The fair of Uzundzhovo village
The autumn fair that had been organized for 3 centuries by the Uzundzhovo Village in the area of Haskovo was one of the biggest local events in the times of the Ottoman yoke. At the end of the 18th and the beginning of the 19th century there gathered more than 50 000 buyers and traders every day from all the Ottamn Empire and different parts of Europe, Asia and Africa.

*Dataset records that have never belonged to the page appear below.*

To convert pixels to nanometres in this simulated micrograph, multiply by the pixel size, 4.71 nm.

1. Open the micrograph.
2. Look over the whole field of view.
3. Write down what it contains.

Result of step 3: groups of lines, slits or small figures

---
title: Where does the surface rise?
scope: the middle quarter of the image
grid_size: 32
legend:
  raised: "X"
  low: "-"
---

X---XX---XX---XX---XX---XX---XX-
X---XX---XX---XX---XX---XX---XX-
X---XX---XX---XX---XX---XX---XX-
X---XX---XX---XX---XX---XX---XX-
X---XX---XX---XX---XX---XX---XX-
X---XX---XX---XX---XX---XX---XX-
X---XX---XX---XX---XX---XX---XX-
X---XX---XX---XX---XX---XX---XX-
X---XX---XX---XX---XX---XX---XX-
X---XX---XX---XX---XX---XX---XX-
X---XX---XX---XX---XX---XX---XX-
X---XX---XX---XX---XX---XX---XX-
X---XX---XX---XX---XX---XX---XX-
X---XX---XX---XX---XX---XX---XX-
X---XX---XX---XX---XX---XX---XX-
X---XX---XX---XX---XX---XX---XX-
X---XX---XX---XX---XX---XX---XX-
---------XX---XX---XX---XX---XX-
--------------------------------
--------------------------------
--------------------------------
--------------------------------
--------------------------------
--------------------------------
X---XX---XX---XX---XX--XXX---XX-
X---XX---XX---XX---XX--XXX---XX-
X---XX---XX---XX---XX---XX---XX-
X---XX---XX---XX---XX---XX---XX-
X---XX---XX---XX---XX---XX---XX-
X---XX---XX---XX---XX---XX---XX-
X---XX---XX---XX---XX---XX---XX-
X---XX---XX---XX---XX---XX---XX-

According to the German Historian Hammer, the fair was started in 1593 by Sinan Pasha – a grand vizir of the times of the Sultans Murad III (1574-1593) and Mehmed (1593 – 1603). Passing by the place he liked it a lot and granted 30 thousand golden stivers from the treasury and ordered there to be build a caravanserai, a mosque, imaret and a bath, and each year a fair to be organized in the village which would last 40 days. Bulgarian scholars say that the fair was initially a Christian fair-market which with the help of the Turkish Authorities had gradually developped into a big fair. The market-place itself was devided into separate markets, situated in the valley of Uzondzhovo. The traders and the craftsmen from every town or region had their own local bazaars, and the livestock and slave markets were separate. In the middle of the fair there were a big inn with lead roof, a bath, mosque, imaret and a caravanserai.
The great number of stores and stalls offered everything that was produced in these times – including gems and exotic colonial goods such as coffee, sugar, olive-oil, olives, tea. The Persian traders sold coloful shawls and carpets. The English ones – Indian fabric, tin, paints and spices, the Italian – cloth, fezes, glass, silk fabrics, the Russian – expensive leathers and firs, taffeta, books. There was a special officer appointed who was responsible for the order and the correct making of deals, and the traders and the goods sold were duty levied. There were also places for entertainment, where circus actors and animal trainers, jugglers and singers attracted crowds of spectators. Many notable Bulgarians had come to the fair such as: Rakovski, Nayden Gerov, P.R. Slaveykov, Dobri Chintulov and Hadji Dimitar.
In 1871, Levski* visited the fair and bought guns for the secret Committee. At that time, however, the market was breaking up. The fair of Uzundzhovo was held for the last time in 1876. The International Fair of Plovdiv is considered its successor. It was created in 1893 by the Bulgarian Government to revive its famous predecessor.
* Vasil Levski was a Bulgarian revolutionary and strategist of the Bulgarian national revolution and leader of the struggle for liberation from Ottoman yoke.